A printer the size of a two-car garage uses digital schematics and a giant metal arm equipped with a printing "head" to produce the car. Pellets of ABS plastic the same material used to make Legos are fed into the head, which is heated to more than 400 degrees. The head moves in a pattern supplied by a computer and slowly feeds plastic and carbon fiber onto a platform to build the car, layer by layer. Soon after, the bottom part of the car seems to materialize out of nothing, like the Star Trek "transporter" done backward.
The printer produces the car's chassis, body, dashboard, center console, seats, fenders, bonnet and boot. The only things that are not printed are the windshields, springs, struts, motor, battery, headlights, steering wheels and tail lights. Engineers add those components after the printer spits out the car's main pieces.
When the car is finished, it's not pretty like a Corvette or a Ferrari is pretty. Its edges are rough and obviously fashioned by a machine. But that's the point. Local Motors' mission is to offer the world a utilitarian product, not a beautiful one.
"It could be about beauty if you want it to be," O'Connell said. "But it's more about the rapidity of getting the product out fast and at the lowest cost possible."
Local Motors plans to price the cars between $18,000 and $32,000, depending on whether a buyer wants upgrades.

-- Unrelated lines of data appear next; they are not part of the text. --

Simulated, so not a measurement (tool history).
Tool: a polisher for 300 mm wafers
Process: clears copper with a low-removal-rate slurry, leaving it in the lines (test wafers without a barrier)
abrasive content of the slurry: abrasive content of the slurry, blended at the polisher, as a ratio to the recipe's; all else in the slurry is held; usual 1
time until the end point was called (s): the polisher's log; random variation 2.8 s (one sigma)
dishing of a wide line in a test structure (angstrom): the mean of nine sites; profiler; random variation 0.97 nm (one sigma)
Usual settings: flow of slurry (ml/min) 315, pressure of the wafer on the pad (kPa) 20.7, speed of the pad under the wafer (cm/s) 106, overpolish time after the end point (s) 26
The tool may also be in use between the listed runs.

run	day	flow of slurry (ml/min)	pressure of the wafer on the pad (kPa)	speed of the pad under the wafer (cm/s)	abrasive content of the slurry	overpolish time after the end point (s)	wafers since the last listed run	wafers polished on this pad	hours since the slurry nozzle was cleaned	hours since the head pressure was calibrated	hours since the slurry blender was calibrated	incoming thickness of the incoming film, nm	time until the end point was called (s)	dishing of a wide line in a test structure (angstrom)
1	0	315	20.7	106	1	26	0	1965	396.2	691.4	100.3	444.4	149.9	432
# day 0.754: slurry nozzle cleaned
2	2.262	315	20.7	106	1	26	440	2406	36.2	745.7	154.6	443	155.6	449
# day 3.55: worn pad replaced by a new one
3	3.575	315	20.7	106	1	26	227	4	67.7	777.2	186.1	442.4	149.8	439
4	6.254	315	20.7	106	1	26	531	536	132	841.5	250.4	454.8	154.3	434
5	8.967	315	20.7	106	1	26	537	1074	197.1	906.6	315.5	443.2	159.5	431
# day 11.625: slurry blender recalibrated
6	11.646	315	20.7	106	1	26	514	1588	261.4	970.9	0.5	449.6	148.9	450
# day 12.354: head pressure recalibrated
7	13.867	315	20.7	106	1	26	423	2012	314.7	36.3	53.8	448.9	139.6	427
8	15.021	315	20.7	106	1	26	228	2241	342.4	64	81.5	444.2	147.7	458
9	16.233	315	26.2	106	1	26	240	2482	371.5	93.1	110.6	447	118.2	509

Beyond its own line of cars, Local Motors hopes to tap the local community for other future-shaping concepts. They plan to operate a shop to showcase their own vehicles and a separate space for what the company calls "co-creation," or crowdsourcing.
The system works like this: local citizens interested in building cars of the future can submit prototypes and plans for vehicles or parts of vehicles directly to Local Motors, which will then offer selected projects free access to a professional workspace, tools and storage space.
After uploading designs to Local Motors, designers can connect with fellow designers and engineers interested in the future of car making. Once those connections are made, anything can happen.
Once the product designers are in the shop, they can manufacture a low volume of vehicles based on their plans. And when the products are ready for sale, the designers can then leverage Local Motors' e-commerce platforms and receive a royalty for each vehicle sold.
The Las Vegas shop has not taken on any projects, because the building does not yet supply enough electrical power, a problem staffers are working to resolve within the year.
Local Motors used a similar process to make the Strati a reality. The company launched a design contest in April 2014 asking for submissions that could be fashioned using a 3D printer. Of more than 200 submissions, Local Motors picked a design dreamed up by Michele Anoe, an Italian car designer, who also named the car.
In Italian, "Strati" means "layers," which is exactly how 3D printing works.